Is the anonymously leaked textbook fraudulent? I have no way of knowing. But it is certainly consistent with the religious views of the Green family. And it certainly fails to meet the requirements of the Establishment Clause.

Sources: “The Ark Encounter Q & A,” (March 14, 2011); Grelan Muse, Sr., “Hobby Lobby president to receive business honor from Bible organization,” Inside the Pew (March 1, 2013); “Hobby Lobby President Steve Green wins Templeton Biblical Values Award,” (April 20, 2013); Jon Watje, “School district considers adding Bible course,” (November 13, 2013); Norma Caplan-Bricker, “The Hobby Lobby President Is Also Building a Bible Museum for Over $70 Million,” New Republic (March 25, 2014); Michael Gryboski, “Okla. School District Approves Hobby Lobby’s President’s Bible Course,” The Christian Post (April 16, 2014); Mary O’Hara, “Oklahoma School’s ‘Hobby Lobby Bible Curriculum’ Raises Bias Concerns,” (April 19, 2014);  Hemant Mehta, The (First) 7 Problems with the Hobby Lobby Bible Curriculum,” (April 25, 2014);

The views expressed in this posting are the author’s alone and not those of the blog, the host, or other weekend bloggers. As an open forum, weekend bloggers post independently without pre-approval or review. Content and any displays of art are solely their decision and responsibility.

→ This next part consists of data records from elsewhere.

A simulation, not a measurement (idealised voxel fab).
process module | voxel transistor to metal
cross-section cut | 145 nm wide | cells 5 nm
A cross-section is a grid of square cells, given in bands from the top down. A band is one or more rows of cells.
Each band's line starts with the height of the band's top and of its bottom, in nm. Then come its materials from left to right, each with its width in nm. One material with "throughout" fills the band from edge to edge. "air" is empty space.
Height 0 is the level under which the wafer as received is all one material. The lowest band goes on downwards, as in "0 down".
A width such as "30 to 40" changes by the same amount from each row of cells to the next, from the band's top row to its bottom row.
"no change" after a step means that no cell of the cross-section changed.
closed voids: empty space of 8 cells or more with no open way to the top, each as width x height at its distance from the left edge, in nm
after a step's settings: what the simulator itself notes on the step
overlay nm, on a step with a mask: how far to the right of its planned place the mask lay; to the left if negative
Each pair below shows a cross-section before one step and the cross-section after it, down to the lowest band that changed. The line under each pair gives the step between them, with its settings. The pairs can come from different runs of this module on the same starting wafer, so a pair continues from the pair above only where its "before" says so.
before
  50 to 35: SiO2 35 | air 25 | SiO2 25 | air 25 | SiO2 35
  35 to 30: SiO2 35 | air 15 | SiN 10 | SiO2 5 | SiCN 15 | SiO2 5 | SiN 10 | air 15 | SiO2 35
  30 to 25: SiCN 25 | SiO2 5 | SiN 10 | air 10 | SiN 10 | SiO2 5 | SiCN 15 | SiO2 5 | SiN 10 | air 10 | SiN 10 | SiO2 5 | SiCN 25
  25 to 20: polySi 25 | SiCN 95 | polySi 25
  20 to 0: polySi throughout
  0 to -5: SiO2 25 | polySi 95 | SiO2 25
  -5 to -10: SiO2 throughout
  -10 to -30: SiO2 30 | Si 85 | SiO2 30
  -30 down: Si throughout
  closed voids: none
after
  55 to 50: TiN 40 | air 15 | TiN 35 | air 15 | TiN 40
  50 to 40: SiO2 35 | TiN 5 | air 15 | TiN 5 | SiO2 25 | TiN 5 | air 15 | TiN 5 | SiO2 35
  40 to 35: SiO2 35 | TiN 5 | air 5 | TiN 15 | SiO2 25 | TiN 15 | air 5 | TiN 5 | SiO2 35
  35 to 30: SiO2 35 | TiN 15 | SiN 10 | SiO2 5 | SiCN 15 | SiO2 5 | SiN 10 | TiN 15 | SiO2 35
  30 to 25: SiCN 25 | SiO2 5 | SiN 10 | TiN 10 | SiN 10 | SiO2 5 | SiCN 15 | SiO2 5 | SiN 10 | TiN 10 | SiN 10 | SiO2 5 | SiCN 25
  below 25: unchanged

57 thoughts on “The Hobby Lobby Bible Curriculum and the Constitution

  1. SWM, To each their own, but I don’t rely much on the opinions of radicals in forming my thoughts on those they consider to be radical.

  2. I’m not confusing you. Your misconceptions are doing it for you. Don’t feel alone though. Lots of people susceptible to propaganda live by myth.

  3. Mike A,

    “The nation is in danger because of its ignorance of what God has taught. . . . If we don’t know it, our future is going to be very scary.”

    -Steve Green, Templeton Biblical Values Award acceptance speech, April 15, 2013.
    Interesting, in the sense that they insinuate that our future is going to be very scary, when they do not realize that our scary past and present also eludes them:

    For half a century we have been arguing about “the Vietnam War.” Is it possible that we didn’t know what we were talking about? After all that has been written (some 30,000 books and counting), it scarcely seems possible, but such, it turns out, has literally been the case.

    Now, in Kill Anything that Moves, Nick Turse has for the first time put together a comprehensive picture, written with mastery and dignity, of what American forces actually were doing in Vietnam. The findings disclose an almost unspeakable truth. Meticulously piecing together newly released classified information, court-martial records, Pentagon reports, and firsthand interviews in Vietnam and the United States, as well as contemporaneous press accounts and secondary literature, Turse discovers that episodes of devastation, murder, massacre, rape, and torture once considered isolated atrocities were in fact the norm, adding up to a continuous stream of atrocity, unfolding, year after year, throughout that country.

    (How Did the Gates of Hell Open in Vietnam? ). The Gates of Hell all around us will be alleviated by reading the Bible?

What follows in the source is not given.